Tales Of Hearts R Review: Spiria-ted Away


Developer: Bandai Namco Studios

Publisher: Bandai Namco

Platforms: PS Vita

Release: November 11th

If there is one thing Sony’s struggling little hand held isn’t lacking, it’s role-playing games. Specifically, Japanese role-playing games. Besides the plethora of titles made specifically for the Vita, such as Persona 4 Golden, there is a huge library of PS1-era games and PSP games available through the PSN store as well. Anybody looking for an RPG to play should find plenty to fit their taste.

What the Vita has been lacking is an entry in the long-running Tales series. If you wanted to play a game from that series on your Vita, you were pretty much out of luck. Until now anyways, as Bandai Namco has released Tales of Hearts R, which is a remake of a 2008 DS game that was only released in Japan. Featuring a revamped & sped-up battle system, additional cut-scenes and playable characters along with a graphical upgrade, is this Tales of Hearts R the definitive on-the-go experience for Tales fans?

Tales of Hearts R focuses on the story of a young and very naive (but extremely positive) country boy named Kor Meteor. He lives a pretty uneventful life in a backwater berg with his grandpa until he runs into Kohaku & Hisui Hearts, a brother and sister on the run from an evil witch named Icarose. In trying to help, Kor accidentally shatters Kohaku’s “spiria” (essentially her essence). Kor vows to track down and restore the various parts of Kohaku’s spiria and help Kohaku & Hisui defeat Icarose, who also killed Kor’s grandfather while pursuing the siblings.

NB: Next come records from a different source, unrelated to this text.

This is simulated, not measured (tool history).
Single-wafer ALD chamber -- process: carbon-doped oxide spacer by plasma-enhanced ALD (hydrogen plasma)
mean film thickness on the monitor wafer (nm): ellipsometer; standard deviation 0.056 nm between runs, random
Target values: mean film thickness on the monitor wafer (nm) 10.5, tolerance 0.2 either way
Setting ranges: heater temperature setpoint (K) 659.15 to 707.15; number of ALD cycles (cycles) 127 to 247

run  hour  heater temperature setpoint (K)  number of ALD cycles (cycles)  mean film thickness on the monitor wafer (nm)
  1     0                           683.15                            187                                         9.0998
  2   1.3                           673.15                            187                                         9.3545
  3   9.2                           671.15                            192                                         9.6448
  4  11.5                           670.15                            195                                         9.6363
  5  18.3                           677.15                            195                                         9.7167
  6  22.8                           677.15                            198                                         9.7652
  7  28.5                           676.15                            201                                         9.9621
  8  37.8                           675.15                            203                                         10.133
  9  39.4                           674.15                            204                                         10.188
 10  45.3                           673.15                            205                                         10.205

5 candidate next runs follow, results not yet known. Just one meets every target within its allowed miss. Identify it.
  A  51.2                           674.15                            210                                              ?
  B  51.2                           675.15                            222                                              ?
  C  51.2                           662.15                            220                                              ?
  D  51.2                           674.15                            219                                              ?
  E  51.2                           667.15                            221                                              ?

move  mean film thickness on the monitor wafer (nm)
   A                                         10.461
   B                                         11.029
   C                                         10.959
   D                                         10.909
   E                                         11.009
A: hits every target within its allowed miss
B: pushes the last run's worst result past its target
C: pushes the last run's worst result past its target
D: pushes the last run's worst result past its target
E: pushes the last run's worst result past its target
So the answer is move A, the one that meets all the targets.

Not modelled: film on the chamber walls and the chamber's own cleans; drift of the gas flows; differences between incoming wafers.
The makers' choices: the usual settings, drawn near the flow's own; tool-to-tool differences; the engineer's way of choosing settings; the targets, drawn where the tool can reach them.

Tales of Hearts R sort of hits a middle ground between newer and older games in the series, which makes sense seeing as it’s a remake of a 2008 DS game. The battles are pretty quick, almost on par with modern Tales games such as Xillia. This is excellent because if you go back and play a much older title like Tales of Symphonia, it seems incredibly slow by modern series standards.

While you get armor and accessories through buying them in shops and finding them in chests like you do most RPG’s, weapons in Tales of Hearts R are an entirely different matter. Before I mentioned “spiria,” which makes up people’s essence in Tales of Hearts R. In terms of actual gameplay, it’s also how you build your characters. Each character has a spiria with different values (belief, charm, honesty, etc.), and with each level up you get points to level up those values to gain new abilities and spells as well as upgrading your weapon, which is called a Soma.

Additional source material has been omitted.